Subset Database

This page shows the Test Data Activity for Database Subsetting, a technique for reducing the size of test data sets, while retaining the data variations and relationships needed for rigorous and complete testing. In this tutorial, you'll learn how to set-up and configure the Subset Database activity.

About

Data subsetting is a process used in database management where a smaller, representative portion of the database is selected for specific tasks like testing or development, helping optimize system performance and resource utilization. This subset retains the intricacies of the original database, including data variations and relationships, ensuring that the testing or development activities performed on it remain comprehensive and accurate. By reducing the data volume without compromising the data's complexity, subsetting allows for faster, more efficient testing cycles and resource usage, while also reducing the risk of data exposure, making it a practical approach for data management in large-scale, complex database systems.

Tutorial

Following along with the below video walking you through the process of setting up a subset for the example OT database, which contains tables about customers, countries, suppliers, and orders, with accompanying step-by-step documentation.
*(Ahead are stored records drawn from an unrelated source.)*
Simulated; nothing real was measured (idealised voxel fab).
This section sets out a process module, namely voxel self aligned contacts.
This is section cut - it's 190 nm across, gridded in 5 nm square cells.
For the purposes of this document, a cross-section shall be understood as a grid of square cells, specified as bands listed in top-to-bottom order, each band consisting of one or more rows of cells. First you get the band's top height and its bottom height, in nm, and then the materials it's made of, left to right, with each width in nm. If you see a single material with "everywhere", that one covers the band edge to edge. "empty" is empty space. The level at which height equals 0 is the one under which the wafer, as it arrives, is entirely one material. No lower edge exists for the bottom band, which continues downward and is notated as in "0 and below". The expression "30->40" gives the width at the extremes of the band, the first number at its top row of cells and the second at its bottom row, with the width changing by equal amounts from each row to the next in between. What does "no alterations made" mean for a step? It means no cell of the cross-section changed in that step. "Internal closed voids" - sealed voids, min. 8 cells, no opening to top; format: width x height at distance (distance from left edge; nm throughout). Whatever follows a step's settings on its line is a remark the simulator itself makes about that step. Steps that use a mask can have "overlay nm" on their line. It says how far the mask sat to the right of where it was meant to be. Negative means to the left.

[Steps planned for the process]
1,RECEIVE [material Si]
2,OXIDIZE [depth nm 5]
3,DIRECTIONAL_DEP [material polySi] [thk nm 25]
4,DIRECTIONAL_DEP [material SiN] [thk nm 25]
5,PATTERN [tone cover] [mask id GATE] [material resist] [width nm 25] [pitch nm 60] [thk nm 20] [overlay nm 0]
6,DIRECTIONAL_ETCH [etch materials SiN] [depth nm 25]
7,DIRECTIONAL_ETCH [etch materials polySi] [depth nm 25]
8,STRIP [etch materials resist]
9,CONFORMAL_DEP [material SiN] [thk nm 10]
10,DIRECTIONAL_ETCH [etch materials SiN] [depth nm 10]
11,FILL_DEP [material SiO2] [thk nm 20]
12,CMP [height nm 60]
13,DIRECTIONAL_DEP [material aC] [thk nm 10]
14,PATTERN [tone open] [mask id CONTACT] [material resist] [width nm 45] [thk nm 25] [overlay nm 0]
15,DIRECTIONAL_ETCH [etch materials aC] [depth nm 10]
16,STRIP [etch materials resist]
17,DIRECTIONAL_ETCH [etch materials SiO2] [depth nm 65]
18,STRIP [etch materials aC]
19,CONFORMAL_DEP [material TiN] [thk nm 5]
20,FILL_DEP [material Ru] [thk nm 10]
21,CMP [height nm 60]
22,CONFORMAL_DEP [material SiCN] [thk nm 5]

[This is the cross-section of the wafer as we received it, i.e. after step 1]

In this tutorial, we'll walk you through step-by-step how to subset your own database.

Prerequisites for Database Subset

For this data activity, you will need a:

Step 1 - Create a Data Subset Activity

The first step to subsetting your data, is to create a new data subset activity. Firstly, navigate to the Data Activities dashboard, then select the 'Subset Database' activity.

This will launch the wizard for creating data activities. In this section, you are required to provide specific details about the activity, including a mandatory name and description. After filling out the necessary information, click on the 'Next' button to proceed.

After entering the activity details, you must select a location to save the data activity. Once you have chosen a location, click the 'Finish' button to complete the wizard.

A new data activity will appear, ready for configuration.

Step 2 - Attach a Definition Version

First, you will attach a definition version for your target database to perform the subset on. Under the Add Components section, select Attach Definition Version.

Now, select your database definition and version. If you haven't got a database definition, check out this guide to learn how.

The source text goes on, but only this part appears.